2.   If you are sued, expect a healthy dose of skepticism for your point of view, even if the case filed against you is, from your perspective, completely without merit. 

Generally speaking, the general public, judges included, believe whistleblower lawsuits serve a useful purpose because they ferret out fraud against the government.  Rightly or wrongly, many people view fraud on the government as a rampant problem.  In the tax arena, these views are exacerbated by the fact that everyone hates a tax cheat.  These ingrained beliefs can present a significant hurdle that must be overcome in order to prevail in the defense of FCA litigation.

3.  Be prepared to present your case to the court, and perhaps also the state lawyer assigned to the matter, in a simplistic manner.  

Because FCA litigation typically arises outside the context of a traditional state tax proceeding, such lawsuits often are assigned to courts and state’s lawyers with little or no tax background.  In fact, the state taxing authority may not even be named as a party to the litigation.

Individuals without a background in taxation frequently take frivolous claims more seriously than would a more experienced opponent or jurist (see “everyone hates a tax cheat,” above).  As a result, it is critical for you to explain your tax position clearly and succinctly.  It is difficult for a judge to agree to dismiss a case as meritless if he or she does not understand the defect in the whistleblower’s tax claim.
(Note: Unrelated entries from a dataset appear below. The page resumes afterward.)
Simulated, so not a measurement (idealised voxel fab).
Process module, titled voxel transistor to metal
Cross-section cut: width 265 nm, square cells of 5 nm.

If your jurist also lacks experience with FCA litigation, analogize your arguments to other legal concepts that the jurist frequently addresses in other types of litigation.  For example, in a motion to dismiss, argue that FCA litigation is like fraud litigation, in that a relator’s claims must be pled with specificity.

4.  Recognize that the state has competing interests in the litigation. 

In all likelihood, the state did not initiate the FCA litigation.  The state’s lawyers may even agree with you, at least privately, that the whistleblower’s claim lacks merit.  Despite this fact, the state may not have the resources to take an active role in the matter.  It may simply decline to intervene, which frees the whistleblower to proceed with the litigation on its own.  This is cheaper for the state, but it does not relieve the litigation expense for the taxpayer defendant.

Even more importantly, recognize that a state’s interest in helping taxpayer defendants named in unworthy cases is compromised by the fact that the state will benefit if the cases are settled rather than dismissed.  At least 70 percent of the dollars paid in any settlement go to the state’s coffers.  In some states, a portion of the funds collected in FCA litigation go straight to the budget of the state attorney general, rather than to the general revenue funds into which tax payments typically are deposited.  As a result, you may find it far easier to persuade a state official to support a nominal settlement of an unworthy FCA case than to publically support your claim that the lawsuit is meritless.

Be aware also that states must analyze their actions in the broader context of all state FCA litigation, not just tax cases.  A state’s lawyer may be unwilling to publically express a view that a case lacks merit for fear that it may compromise the state’s ability to use the FCA in other, more worthy disputes.

5.  Be wary of the power of the state.

It is the “real party in interest,” with strong rights of control over the litigation, even when it does not intervene, including the right to control discovery and a preferential dismissal standard.  In addition, the state’s approval is essential to the settlement of any FCA matter.  Cultivate a strong working relationship with the state’s lawyer(s) assigned to your FCA case, even if the state doesn’t intervene, so you can call on the state’s lawyers for assistance when needed.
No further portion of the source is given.